Denson v. State

600 S.E.2d 645 (2004) 267 Ga.App. 528

DENSON
v.
STATE of Georgia.

No. A04A0498.

Court of Appeals of Georgia.

May 20, 2004.

*646 Jackie G. Patterson, La Grange, for appellant.

Thurbert E. Baker, Attorney General, Christopher S. Brasher, Senior Assistant Attorney General, James J. Phillips, Assistant Attorney General, for appellee.

MILLER, Judge.

Derrick Denson appeals from the trial court's order declaring that OCGA § 42-1-13[1] was not unconstitutional as applied to Denson. In Denson's sole enumeration on appeal, he argues that OCGA § 42-1-13 is an unconstitutional ex post facto law as applied to him, because the law was enacted after Denson, a convicted sex offender, had already been living within 1,000 feet of a day care facility. According to Denson, enforcement of the law would now unfairly subject him to increased punishment. We hold that, because the additional punishment for Denson could only be imposed if Denson chooses to commit a new crime by failing to move from his current residence, and OCGA § 42-1-13 does not otherwise affect Denson's current sentence, the trial court did not err in concluding that OCGA § 42-1-13 was not unconstitutional as applied to Denson. We therefore affirm.

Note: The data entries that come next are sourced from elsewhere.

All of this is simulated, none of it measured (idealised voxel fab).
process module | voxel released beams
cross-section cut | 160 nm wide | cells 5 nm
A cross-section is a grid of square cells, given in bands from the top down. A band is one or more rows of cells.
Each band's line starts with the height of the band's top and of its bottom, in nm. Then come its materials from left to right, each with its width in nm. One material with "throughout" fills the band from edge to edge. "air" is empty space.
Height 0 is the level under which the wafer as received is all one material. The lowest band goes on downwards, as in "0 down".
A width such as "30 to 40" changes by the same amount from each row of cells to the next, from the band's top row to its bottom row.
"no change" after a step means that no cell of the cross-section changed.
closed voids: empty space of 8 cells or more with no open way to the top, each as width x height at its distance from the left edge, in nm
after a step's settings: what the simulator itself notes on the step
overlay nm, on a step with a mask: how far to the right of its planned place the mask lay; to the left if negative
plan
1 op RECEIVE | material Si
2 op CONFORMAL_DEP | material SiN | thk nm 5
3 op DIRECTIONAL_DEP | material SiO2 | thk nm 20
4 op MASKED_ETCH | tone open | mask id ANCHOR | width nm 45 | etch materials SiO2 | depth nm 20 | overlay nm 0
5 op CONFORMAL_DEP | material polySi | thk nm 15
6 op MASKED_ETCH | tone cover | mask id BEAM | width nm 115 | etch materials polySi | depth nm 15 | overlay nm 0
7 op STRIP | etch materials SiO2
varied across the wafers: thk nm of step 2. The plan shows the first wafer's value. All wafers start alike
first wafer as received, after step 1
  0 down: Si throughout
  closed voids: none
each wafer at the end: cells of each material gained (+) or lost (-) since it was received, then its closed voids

The record reveals that Denson pled guilty to statutory rape in 1997 and was sentenced to ten years (two to serve and eight on probation). As a convicted sex offender, Denson was required to be, and is, registered with the State Sexual Offender Registry pursuant *647 to the provisions of OCGA § 42-1-12. While serving his probation, and prior to the General Assembly enacting OCGA § 42-1-13 in June 2003, Denson began living within 1,000 feet of a day care facility. Denson's probation officer contacted him by letter dated August 21, 2003, informing Denson that he was in violation of OCGA § 42-1-13 by living within 1,000 feet of the day care facility, and that the State would issue a warrant for Denson's arrest if he did not move to a new residence.

Denson filed a declaratory judgment action in Troup County Superior Court, arguing that OCGA § 42-1-13 was an unconstitutional ex post facto law as applied to him. Denson contended that enforcement of the statute would unfairly increase his sentence retroactively, because prior to the new law being passed, Denson had been in full compliance with the law when he began living in the house that was within 1,000 feet of the day care facility. The trial court declared that OCGA § 42-1-13 was not unconstitutional as applied to Denson, and further denied Denson a temporary injunction staying enforcement of the statute against him, prompting this appeal.

Where only an issue of law exists and the facts are undisputed in a bench trial, we review the trial court's decision for plain legal error. Bearden v. Ga. Power Co., 262 Ga.App. 550, 586 S.E.2d 10 (2003). Here, the facts are undisputed.

The ex post facto clause of the Georgia Constitution prohibits the infliction of a greater punishment than was permitted by the law in effect at the time of the commission of the offense, the subsequent criminal proscription of an act which was not a crime when done, the alteration of the quality or degree of the charge, the requirement of less or different evidence than was necessary at the time of the violation, and the deprivation of any substantial right or immunity possessed at the time the defendant committed the act.

(Citation omitted.) Hamm v. Ray, 272 Ga. 659(1), 531 S.E.2d 91 (2000). Here, Denson contends that enforcement of OCGA § 42-1-13 against him will deprive him of substantial rights and increase his punishment. We disagree.

Even though a statute, passed after a conviction, uses the [prior] conviction as an element of a future offense, this is not an ex post facto law, because the defendant's punishment for his earlier conviction is not increased. Rather, the statute punishes only for a future offense, which punishment is rationally enhanced by the prior conviction. (Footnote omitted.) State v. Dean, 235 Ga.App. 847, 849(2), 510 S.E.2d 605 (1998). Such is the case here, as Denson can only be punished under OCGA § 42-1-13 if he prospectively chooses to violate the law by continuing to reside at his current address. The fact that Denson's prior conviction subjects Denson to possible punishment under OCGA § 42-1-13 does not somehow convert the statute into an unconstitutional ex post facto law as applied to Denson. The trial court properly concluded that Denson was not entitled to the requested declaratory relief.

Judgment affirmed.

ANDREWS, P.J., and ELLINGTON, J., concur.

NOTES

[1] OCGA § 42-1-13 provides in subsections (b) and (c) that [n]o individual required to register [as a sex offender] under Code Section 42-1-12 shall reside within 1,000 feet of any child care facility, school, or area where minors congregate.... [and][a]ny person who knowingly fails to comply with the requirements of this Code section shall be guilty of a felony and shall be punished by imprisonment for not less than one nor more than three years.